The President of the Chief Fire Officers Association has described the actions of striking firefighters who walked away from a major blaze in east London as "shameful".
Paul Fuller has urged those members of the London FBU who carried out their planned walkout despite a major fire in Dagenham to "reflect" on their behaviour and the impact of their actions on their relations with the public.
"What we saw a few firefighters do at Dagenham last night when they walked away from an incident in progress I think was shameful, and they should be ashamed of that," he said.
"I understand their right to strike. All over the country firefighters were on strike, and in London as well, and behaved impeccably and professionally.
"What I did not want to see was firefighters walking away from an incident, and I don't think the fire service would want to associate itself with that sort of behaviour."
In breach of the agreement
All on-duty firefighters due to strike in London on Friday night were recalled to their stations by the London Fire Brigade under an agreed and voluntary procedure in the event of a major incident.

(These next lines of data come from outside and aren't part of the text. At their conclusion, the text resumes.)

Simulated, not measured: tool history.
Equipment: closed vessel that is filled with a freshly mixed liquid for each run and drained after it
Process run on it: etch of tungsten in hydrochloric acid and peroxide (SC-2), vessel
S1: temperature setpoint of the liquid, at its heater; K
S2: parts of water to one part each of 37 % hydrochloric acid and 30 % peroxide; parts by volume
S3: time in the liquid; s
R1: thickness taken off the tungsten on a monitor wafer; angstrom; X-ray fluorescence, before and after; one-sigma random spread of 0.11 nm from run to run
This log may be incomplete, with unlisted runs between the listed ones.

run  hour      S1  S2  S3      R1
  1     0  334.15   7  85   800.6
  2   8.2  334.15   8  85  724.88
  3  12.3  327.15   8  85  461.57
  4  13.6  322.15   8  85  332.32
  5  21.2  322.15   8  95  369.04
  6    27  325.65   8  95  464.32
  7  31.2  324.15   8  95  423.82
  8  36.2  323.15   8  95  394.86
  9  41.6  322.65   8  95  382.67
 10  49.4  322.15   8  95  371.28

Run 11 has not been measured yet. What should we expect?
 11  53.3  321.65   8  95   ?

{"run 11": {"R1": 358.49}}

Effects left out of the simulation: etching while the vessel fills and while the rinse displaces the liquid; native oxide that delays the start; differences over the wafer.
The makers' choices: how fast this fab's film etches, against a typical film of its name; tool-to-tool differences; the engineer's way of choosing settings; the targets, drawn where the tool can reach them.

The brigade said it expected striking firefighters to remain at the scene because of the seriousness of the incident, but the union said it was not life-threatening.
FBU London Secretary Paul Embery said the recall was not agreed but London Fire Commissioner Ron Dobson suggested that the agreement was implemented because of the size of the blaze and the resources needed to deal with it.
By not responding to the recall, he said it was the FBU that was in breach of the agreement.
Failed to offer any firm guarantees
The London Fire Brigade received 124 emergency 999 calls during the strike, with replacement crews attending 17 incidents in the capital, including the one at Dagenham.
Police officers and ambulance crews also attended the scene. There were no reported injuries, but several local roads were closed and motorists advised to avoid the area if possible.
Members of the FBU walked out at 6.30pm, mounting picket lines outside fire stations until the stoppage ended at 11pm.
A further two-hour strike will be held from 6am on Monday, the day before Bonfire Night.
The union held a four-hour stoppage last month but called off another strike after it appeared a deal was in sight, but officials said the Government and fire employers had failed to offer any firm guarantees on jobs or pensions as a result of changing the pension age from 55 to 60.